God on Sunday

“In the beginning Man created God, and in the image of Man created He him.”

Ian Anderson, “Aqualung”

They lost me at the personification. I never could get past it. Amid all that is, in the vast and indescribable cosmos, space dust and starshine and towering sequoias that crack the sky, they chose the naked ape as the revelation and manifestation, and my gut reaction was and ever will be, “No, I don’t think so.”

I was listening to a podcast featuring Rupert Sheldrake, proponent of the concept of morphic resonance, which I don’t really understand, in which he and host Charles Eisenstein take aim at scientific reductionism and the idea that if it can’t be measured it doesn’t matter.

The reductionist worldview is at odds with the notion of God.

I, too, am at odds with the notion of God, specifically the notion of an anthropomorphic God, more specifically still of a gendered anthropomorphic God. Yet I am also at odds with the reductionists, and the idea of a world — a cosmos — denatured and divested of the sacred.

“I don’t believe you, you got the whole damned thing all wrong.
He’s not the kind you have to wind up on Sunday”

Ian Anderson, “Wind Up”

I want to hold space for the sacred, for the inherent value of the world, the anima mundi. Can I do this without also holding space for the notion of God?

I hope so. Because I cannot seem to rehabilitate the word God — it will always and forever be the pissed off old man with jealousy issues — but I do have a visceral sense of the sacred, that ineffable quality that defies reductionism, rather like Sheldrake’s morphic fields, which — insofar as I can tell — hold the knowledge of the living world through time and across generations within accessible fields of awareness.

Which may be nothing more than a complicated way of saying “God.”

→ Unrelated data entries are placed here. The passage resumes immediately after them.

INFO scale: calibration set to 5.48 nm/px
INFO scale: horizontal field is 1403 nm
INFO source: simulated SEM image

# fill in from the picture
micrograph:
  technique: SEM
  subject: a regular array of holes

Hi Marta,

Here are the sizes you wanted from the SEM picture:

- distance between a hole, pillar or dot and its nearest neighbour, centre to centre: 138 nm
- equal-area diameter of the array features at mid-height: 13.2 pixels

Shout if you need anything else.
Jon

3 thoughts on “God on Sunday

  1. The bad news, apparently, for us writers, is that the most important things, the only real truths, cannot be expressed in words, or even known by ‘separate’ individuals. It was only when I realized that time is just a mental construct, an arbitrary labelling, and doesn’t actually exist (and physicists are starting to come to the same conclusion) that I realized this. We only ‘know’ anything, such as the existence of our selves, or of gods, in the context of our absurdly simplistic models of reality, which are no more representative of actual reality than a map is a representation of a territory. That’s actually the opposite of saying that things only exist in our heads, in ‘consciousness’ — it’s saying there is no (separate) us, no consciousness, no time, only Eternal Everything, which, as long as we imagine ourselves as separate, we cannot imagine.

    1. Yes. Our reliance on language becomes part of the paradox. “The Tao that can be told is not the eternal Tao, the name that can be named is not the eternal name.” And yet we write, and write some more. Words are my hammer. I pound and I pound on what is not and never will be a nail.